Why are neural networks and cryptographic ciphers so similar?

At first glance, training language models and encrypting data seem like completely different problems: one learns patterns from examples to generate text, the other scrambles information to hide it. Yet their underlying algorithms share a curious resemblance, and it’s not for lack of creativity.

Sequence processing: the sequential version

Consider the venerable recurrent neural network, feeding text token by token into a recurrent state before generating the output text:

This is structurally identical to the Sponge construction in SHA-3, absorbing bytes into a state before squeezing out the hash:

Perhaps this similarity isn’t surprising: to process variable-length input into a fixed-size state, absorbing sequentially is a natural choice.

Sequence processing: the parallel version

Modern hardware is parallel all the way down, so sequential absorbing wastes performance. Both fields found the same solution: run the expensive function $f$ on all chunks in parallel rather than sequentially, then combine with simple addition:

Addition loses ordering information, so both approaches recover ordering by adding position encodings to each chunk.

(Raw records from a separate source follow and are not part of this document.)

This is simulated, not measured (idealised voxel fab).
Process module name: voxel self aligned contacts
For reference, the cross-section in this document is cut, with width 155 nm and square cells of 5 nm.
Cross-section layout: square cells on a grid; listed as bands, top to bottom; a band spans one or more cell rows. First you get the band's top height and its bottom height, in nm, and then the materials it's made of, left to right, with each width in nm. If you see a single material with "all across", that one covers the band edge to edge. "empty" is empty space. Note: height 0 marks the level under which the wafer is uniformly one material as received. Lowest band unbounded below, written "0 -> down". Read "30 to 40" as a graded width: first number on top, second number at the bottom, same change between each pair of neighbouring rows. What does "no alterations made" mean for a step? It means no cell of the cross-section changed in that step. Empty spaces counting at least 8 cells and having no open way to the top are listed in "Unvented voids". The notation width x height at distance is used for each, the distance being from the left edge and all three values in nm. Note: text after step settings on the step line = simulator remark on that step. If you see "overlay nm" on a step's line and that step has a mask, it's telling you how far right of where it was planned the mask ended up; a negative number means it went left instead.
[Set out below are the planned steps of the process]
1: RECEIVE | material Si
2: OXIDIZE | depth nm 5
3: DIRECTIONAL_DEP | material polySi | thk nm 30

In neural networks, this construction¹ drives the Transformer architecture, which improved upon sequential recurrent networks. In cryptography, this construction powers the fastest Message Authentication Codes².

The basic primitive: alternating linear and nonlinear layers, repeated identically

Strip away the variable-length processing. What’s inside the core function? The same pattern in both fields: linear transform, nonlinear transform, repeat:

Linear transforms provide “mixing” between different vector positions, allowing many vector elements to influence many other vector elements. Nonlinear transforms provide complexity: without them, the whole stack of layers would degenerate to a single linear transform.

Both fields repeat this identical layer many times rather than crafting bespoke structures. This focuses research and engineering effort: one layer type to analyze, and to optimize in software or in silicon.

Efficient mixing: alternating rows and columns

Zoom in further. Both fields organize their state as a grid and alternate between mixing rows and mixing columns:

In neural nets: attention mixes across sequence positions (rows), while feed-forward layers mix within each position (columns). In the AES cipher: ShiftRows permutes across columns while MixColumns combines within them. The ChaCha20 cipher alternates row-wise and diagonal mixing.

This factored approach often beats mixing the entire state at once. It’s often asymptotically faster if the mixing step is slower than linear: e.g. under quadratic mixing, mixing $n$ rows of size $m$ costs $O(nm^2)$ versus $O(n^2m^2)$ for the full matrix. More importantly, each row processes independently and with a small working set size, offering more parallelism and fitting better in caches and registers.

What’s causing the similarities?

The similarities do not appear to be due to shallow copying of ideas: the research papers and histories of the fields do not reveal much copying between the fields. Instead, there are some underlying similarities between the problem statements.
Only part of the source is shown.